When the ‘Hoos struggled from the perimeter, basically, they were doomed, was the book.

UVA’s rebuild of its game in the paint is a good subject for an Inside the Numbers column, because you have to do a deep dive into Virginia’s 49-37 win over Wisconsin on Monday to appreciate a few things.

One, the Cavs outscored the Badgers in the paint 34-18, and outrebounded their Big Ten foes 39-30, including a 14-9 edge on the offensive boards.

These numbers make you think: hey, the post guys, doing their thing.


Well, kinda, sorta.

Jack Salt, the starting five, had four points on 2-of-2 shooting, and eight rebounds. Isaiah Wilkins, the starting four, had two points on 1-of-3 shooting, and 10 rebounds.

Mamadi Diakite, the only big off the bench to get minutes Monday, had four points on 2-of-5 shooting, and five rebounds.

Going by one way of looking at things, then, you’d do some quick math, come to a total of 10 points on 5-of-10 shooting, and 23 rebounds, and say, OK, they did their job on the boards, but the offense is still lacking.

That’s the old way of looking at things, when you go back to the 34-18 advantage in points in the paint, and come to realize that it’s not a law that you have to get your points in the paint from your bigs.

Virginia finished 13-of-22 on shots at the rim, layups and dunks. Guard Kyle Guy, all 6’2”, 165 pounds of him, was 5-of-5 on shots at the rim in the game, and 6’5” guard Devon Hall was 2-of-3.

All told, the UVA backcourt was 9-of-14 on shots at the rim on the night, while the bigs were just 4-of-8.

Gone are the days when guards passed the ball around the perimeter looking to eventually dump the ball to a 7-footer who would either dropstep or shoot a hook shot inside of five to seven feet.

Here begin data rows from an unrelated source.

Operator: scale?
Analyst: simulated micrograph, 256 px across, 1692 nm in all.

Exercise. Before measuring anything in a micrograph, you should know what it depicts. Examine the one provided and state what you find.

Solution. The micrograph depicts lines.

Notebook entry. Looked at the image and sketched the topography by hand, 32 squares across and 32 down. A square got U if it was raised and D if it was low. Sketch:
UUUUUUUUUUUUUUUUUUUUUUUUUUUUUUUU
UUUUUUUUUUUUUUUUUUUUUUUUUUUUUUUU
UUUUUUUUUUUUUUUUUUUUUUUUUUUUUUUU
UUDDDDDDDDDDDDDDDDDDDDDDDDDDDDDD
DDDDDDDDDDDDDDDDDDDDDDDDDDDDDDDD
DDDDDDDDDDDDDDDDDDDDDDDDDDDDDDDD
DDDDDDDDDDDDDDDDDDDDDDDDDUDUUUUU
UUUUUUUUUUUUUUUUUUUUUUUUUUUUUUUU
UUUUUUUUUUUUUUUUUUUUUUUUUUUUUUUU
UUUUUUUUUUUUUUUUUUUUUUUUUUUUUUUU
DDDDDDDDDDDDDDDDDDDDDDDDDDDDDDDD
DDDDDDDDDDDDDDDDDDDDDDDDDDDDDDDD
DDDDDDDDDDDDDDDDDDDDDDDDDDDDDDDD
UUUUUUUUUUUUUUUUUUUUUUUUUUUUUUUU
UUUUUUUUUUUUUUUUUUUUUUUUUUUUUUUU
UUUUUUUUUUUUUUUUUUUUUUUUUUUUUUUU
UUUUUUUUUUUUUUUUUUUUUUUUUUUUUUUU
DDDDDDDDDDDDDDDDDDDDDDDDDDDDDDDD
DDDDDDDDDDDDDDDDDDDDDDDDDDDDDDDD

Dribble drives, that’s where the game is now. Guards need to be able to get into the lane, and then be able to finish.

This is particularly true in Virginia’s mover-blocker offense, where the fours and fives are constantly setting screens for guards, and either popping – running out to a perimeter spot for a pass for a possible open jumper – or rolling to the rim looking for a backdoor pass.

It’s rare to see a UVA big set up back to the basket against a defender in the post, get an entry pass, then back the defender into the lane for a post field-goal attempt.

It happens – we saw Salt, Wilkins and Diakite each score one basket Monday night under those conditions – but it’s not the way things work in the Virginia attack.

And honestly, if you watch much NBA, think Golden State Warriors, Cleveland Cavaliers, practically everybody else, it doesn’t work much that way there, either.

Virginia is better in the paint not because Jack Salt is the next coming of Ralph Sampson, but because Kyle Guy, Devon Hall and Ty Jerome are head and shoulders better than they were last year breaking down perimeter defenders and getting to the basket.

How their efforts translated into exactly zero free-throw attempts for the ‘Hoos Monday night is another story for another day.